The World Wide Web Consortium Tuesday announced new work on extensions to components of the Speech Interface Framework that will extend the Speech Synthesis Markup Language to support Asian and other languages and extend speaker verification features into the next version of VoiceXML, version 3.0.
Based in part on its first technical Workshop in Beijing and input from the VoiceXML Forum, the W3C is building on the Speech Interface Framework, the organization said.
“On Nov. 2-3, we held a two-day workshop in Beijing discussing extensions to SSML to better support Chinese and other languages,” said Jim Larson, co-chair, W3C Voice Browser Working Group.
The Speech Synthesis Markup Language is designed to provide an XML-based markup language for creating synthetic speech in Web and other applications, W3C officials said. SSMLs role is to provide authors of synthesizable content a standard way to control aspects of speech such as pronunciation, volume, pitch, rate, etc. across different synthesis-capable platforms.
With that foundation, researchers from IBMs China Research Lab presented a paper on using Chinese Romanization to annotate Chinese pronunciation. “We also propose SSML to use diverse predefined and widely used pronunciation annotation standards for different languages, at least as a complement to the created general standard,” the IBM paper said. “Thus SSML can be more easily accepted and used around the world.”
Moreover, W3C officials said Mandarin Chinese is the most widely spoken language in the world, and it has the notion of tones, in that the same written character can have multiple pronunciations and meanings based on the tone used. Thus, given the profusion of cell phones in China—some estimate there are more than one billion—the case for extending SSML for Mandarin is strong based on sheer market forces, the W3C said.
Meanwhile, the W3C group also called for the Speaker Verification Extension to be included in VoiceXML 3.0.

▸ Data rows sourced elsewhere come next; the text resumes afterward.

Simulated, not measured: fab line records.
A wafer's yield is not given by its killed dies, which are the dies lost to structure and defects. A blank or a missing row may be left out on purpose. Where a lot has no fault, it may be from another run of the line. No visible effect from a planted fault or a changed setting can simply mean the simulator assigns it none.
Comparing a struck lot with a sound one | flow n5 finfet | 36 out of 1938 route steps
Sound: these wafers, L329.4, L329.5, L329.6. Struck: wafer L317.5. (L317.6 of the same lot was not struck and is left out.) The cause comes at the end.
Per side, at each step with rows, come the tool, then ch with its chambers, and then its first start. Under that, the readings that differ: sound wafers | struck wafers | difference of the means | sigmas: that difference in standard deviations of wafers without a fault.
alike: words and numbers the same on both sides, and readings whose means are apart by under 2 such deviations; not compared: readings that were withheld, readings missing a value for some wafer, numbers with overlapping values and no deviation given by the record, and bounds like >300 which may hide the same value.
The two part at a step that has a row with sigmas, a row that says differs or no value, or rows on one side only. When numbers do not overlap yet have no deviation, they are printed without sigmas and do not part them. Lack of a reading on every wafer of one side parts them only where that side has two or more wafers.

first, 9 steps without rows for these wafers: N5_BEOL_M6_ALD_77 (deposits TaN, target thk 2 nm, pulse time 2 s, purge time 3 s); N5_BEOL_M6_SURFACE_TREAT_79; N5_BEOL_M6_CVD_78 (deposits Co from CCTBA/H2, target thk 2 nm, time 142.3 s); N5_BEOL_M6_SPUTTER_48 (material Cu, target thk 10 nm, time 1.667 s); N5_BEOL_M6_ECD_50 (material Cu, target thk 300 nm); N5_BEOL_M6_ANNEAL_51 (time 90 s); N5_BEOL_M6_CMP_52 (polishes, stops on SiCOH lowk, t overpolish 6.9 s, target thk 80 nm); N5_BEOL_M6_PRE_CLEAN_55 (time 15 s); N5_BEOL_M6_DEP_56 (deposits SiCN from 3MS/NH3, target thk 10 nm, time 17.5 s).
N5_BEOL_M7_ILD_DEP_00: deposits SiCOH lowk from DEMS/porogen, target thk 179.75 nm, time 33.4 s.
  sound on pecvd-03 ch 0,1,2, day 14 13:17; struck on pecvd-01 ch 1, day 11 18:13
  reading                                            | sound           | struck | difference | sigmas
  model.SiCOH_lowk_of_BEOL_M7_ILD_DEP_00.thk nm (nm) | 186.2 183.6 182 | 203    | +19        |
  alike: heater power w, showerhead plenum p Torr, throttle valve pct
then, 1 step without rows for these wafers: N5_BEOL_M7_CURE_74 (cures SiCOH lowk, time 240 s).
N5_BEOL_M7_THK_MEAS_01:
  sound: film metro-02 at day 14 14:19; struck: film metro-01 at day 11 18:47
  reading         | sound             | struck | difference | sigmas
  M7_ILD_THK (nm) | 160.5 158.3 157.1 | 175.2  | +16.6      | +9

“Identity theft, fraud, phishing, terrorism, and even the high cost of resetting passwords have heightened interest in deploying biometric security for all communication channels, including the telephone,” said Ken Rehor, of Vocalocity, newly elected Chairman of the VoiceXML Forum and participant in the W3C Voice Browser Working Group, in a statement. “Speaker verification and identification is not only the best biometric for securing telephone transactions and communications, it can work seamlessly with speech recognition and speech synthesis in VoiceXML deployments.”